LET ME FIRST SAY, straight off the bat, that I have a love of music and comedy joining forces. Any time a band the likes of Electric Six, The Bloodhound Gang or Lonely Island can both have me laughing at their lyrics while tapping my foot to a groovy tune, you can count me as a fan. But one band who can do that better than anyone else is Group X - Arabian Rap Sensations.

Group X has been around since the late '90s but was absent from the music scene since their second album, Stepping on the Crowtche owf Your Americain Presidaint, released in 2000. Lead vocalist and key music writer, Hashmeer Shashmeer, released a solo album in 2008 called Geev Five Doller, but last month returned with a new Group X album since the “original” band finally returned from a harrowing ship crash when trying to meet Hashmeer on the shores of “Yew Nork” from Cramshananteen, Saudi Arabia (don't go looking it up, apparently it's way too small to have even been included on the world map) in 1998. Hashmeer was spared for his love of hot dogs and chips and the enticing smells of hot dog stands scattered along the Cramshananteen coast and port harbours.

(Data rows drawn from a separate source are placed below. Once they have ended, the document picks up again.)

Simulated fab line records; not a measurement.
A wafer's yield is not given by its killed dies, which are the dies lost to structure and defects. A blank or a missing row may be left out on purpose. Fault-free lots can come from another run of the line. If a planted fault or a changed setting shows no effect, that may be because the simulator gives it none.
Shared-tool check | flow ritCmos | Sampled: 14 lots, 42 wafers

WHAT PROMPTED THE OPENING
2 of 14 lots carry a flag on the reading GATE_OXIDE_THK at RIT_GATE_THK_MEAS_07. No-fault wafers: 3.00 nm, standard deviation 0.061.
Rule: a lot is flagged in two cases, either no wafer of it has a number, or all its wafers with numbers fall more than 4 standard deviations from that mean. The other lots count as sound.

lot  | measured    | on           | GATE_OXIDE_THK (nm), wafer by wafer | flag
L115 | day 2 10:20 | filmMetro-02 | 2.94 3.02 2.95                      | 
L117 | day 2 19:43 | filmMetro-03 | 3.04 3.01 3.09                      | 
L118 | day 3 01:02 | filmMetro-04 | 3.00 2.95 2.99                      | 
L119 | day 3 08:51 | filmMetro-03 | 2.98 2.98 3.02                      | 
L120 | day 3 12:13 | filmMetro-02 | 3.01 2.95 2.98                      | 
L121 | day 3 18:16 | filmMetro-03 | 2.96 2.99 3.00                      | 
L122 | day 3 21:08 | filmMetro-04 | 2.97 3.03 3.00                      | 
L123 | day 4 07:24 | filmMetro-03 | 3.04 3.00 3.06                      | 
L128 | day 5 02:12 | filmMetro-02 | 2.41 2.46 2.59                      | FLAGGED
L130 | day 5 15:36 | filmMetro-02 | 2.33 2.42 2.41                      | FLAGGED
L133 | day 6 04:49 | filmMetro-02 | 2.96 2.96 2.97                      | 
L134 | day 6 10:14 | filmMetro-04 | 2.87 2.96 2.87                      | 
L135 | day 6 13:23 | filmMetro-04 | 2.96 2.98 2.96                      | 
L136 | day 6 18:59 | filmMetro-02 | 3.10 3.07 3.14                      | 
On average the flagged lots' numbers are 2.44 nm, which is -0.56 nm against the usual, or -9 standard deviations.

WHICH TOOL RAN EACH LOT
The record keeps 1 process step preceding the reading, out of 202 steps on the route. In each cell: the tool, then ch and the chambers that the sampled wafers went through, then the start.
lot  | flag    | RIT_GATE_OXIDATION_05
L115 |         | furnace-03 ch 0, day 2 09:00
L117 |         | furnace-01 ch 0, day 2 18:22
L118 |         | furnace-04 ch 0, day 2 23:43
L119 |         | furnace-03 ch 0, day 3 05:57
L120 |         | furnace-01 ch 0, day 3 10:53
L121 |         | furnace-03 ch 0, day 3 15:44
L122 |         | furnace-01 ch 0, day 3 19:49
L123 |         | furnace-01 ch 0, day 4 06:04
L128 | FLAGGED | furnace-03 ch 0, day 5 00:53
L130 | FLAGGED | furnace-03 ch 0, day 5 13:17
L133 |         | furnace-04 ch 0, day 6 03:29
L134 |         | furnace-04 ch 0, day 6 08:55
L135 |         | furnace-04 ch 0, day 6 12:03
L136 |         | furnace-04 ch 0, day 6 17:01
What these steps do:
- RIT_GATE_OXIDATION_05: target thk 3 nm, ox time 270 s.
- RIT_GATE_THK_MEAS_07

The Return of Peppermaint Joe came from out of nowhere. Taking two years to create, Hashmeer re-assembled the original band featuring DJ Erik Turturro, Attorney at Law, aka Karen Smith "The Harpsichord" and the titular Peppermaint Joe on drums after they finally made it to Yew Nork. But one thing that has remained is the solid laughter from the opening track until the last notes have played, along with some damn catchy music along the way.

“O is for the O in the middle of ‘Joe’”

The album begins with a prologue of the band's journey to America before starting off with the first part of a recurring theme involving a poodle. We're then treated to 19 tracks (or 20 if you count the hidden song at the end) including sequels to some of the songs from the first album and other fan service nods to some of the more memorable jokes from previous tracks. But even after 18 years passing, it feels like they never left. Hashmeer still sounds the same as he did vocally and the music still retains the same feel and catchiness as it did all those years ago, maybe having evolved into something slightly more mature.

That being said, Group X isn't for everybody. Some may find their extreme level of humour a bit over the top or even silly. All the songs are sung with heavy faux Arabian accents, the subject matter ranges from the poisoning of a beloved poodle by a meatball dipped in antifreeze to the problems associated with trying to purchase something with a credit card when only debit cards are accepted. Some of the humour could come across as just way too bizarre to be truly appreciated and there will no doubt be some who consider it too low-brow or even racist. But if things like South Park and Family Guy tickle your funny bone then I would strongly recommend getting into this band.

Not only that, but one of the most appealing things about Group X is the fact that there isn't really any other musical act working today that they can be compared to. The music industry is full of clones, generic pop acts and bands who play songs that we've all heard before. I'm not saying there isn't some genuinely good musical talent out there, but how many acts can you count who are doing something completely unique? These guys are simply here to give us a good time.

Arguably, the band's biggest success was a video made for the song Schfifty-Five in 2006, which currently has over 9M views on YouTube. The song was bizarre and made no sense and the video was equally as weird, but it was catchy and featured a low-key, punk rock vibe.

Upon listening to all the songs on their debut album, 40oz Slushie, it becomes clear that most of the songs feature just a drum kit, bass guitar and vocals. It had a raw kind of energy to it that sounded like a group of guys just having a blast making some fun music. The follow-up album was a bit more polished and featured new versions of some of the songs found on the first record, but also gave us some great new tracks to laugh along with. And that's one of the key things with this band — even if the lyrics or mock foreign accents don't appeal to you, they've delivered some really great music that's hard not to nod your head to. The Return of Peppermaint Joe finds a nice balance between the first and the second album, retaining a lot of the simplicity of the earlier songs while showing hints of the polished sophomore recording.

The Return of Peppermaint Joe is available now on iTunes and Spotify. Fans of the band should stay tuned to the Group X social media accounts as there is a lot of great stuff in store to celebrate their comeback.


While not everyone will find it appealing, this album retains Group X's ability to amuse with hilariously funny songs and incredibly catchy tunes. This is a perfect comeback album to both satisfy old fans and gain a legion of new ones.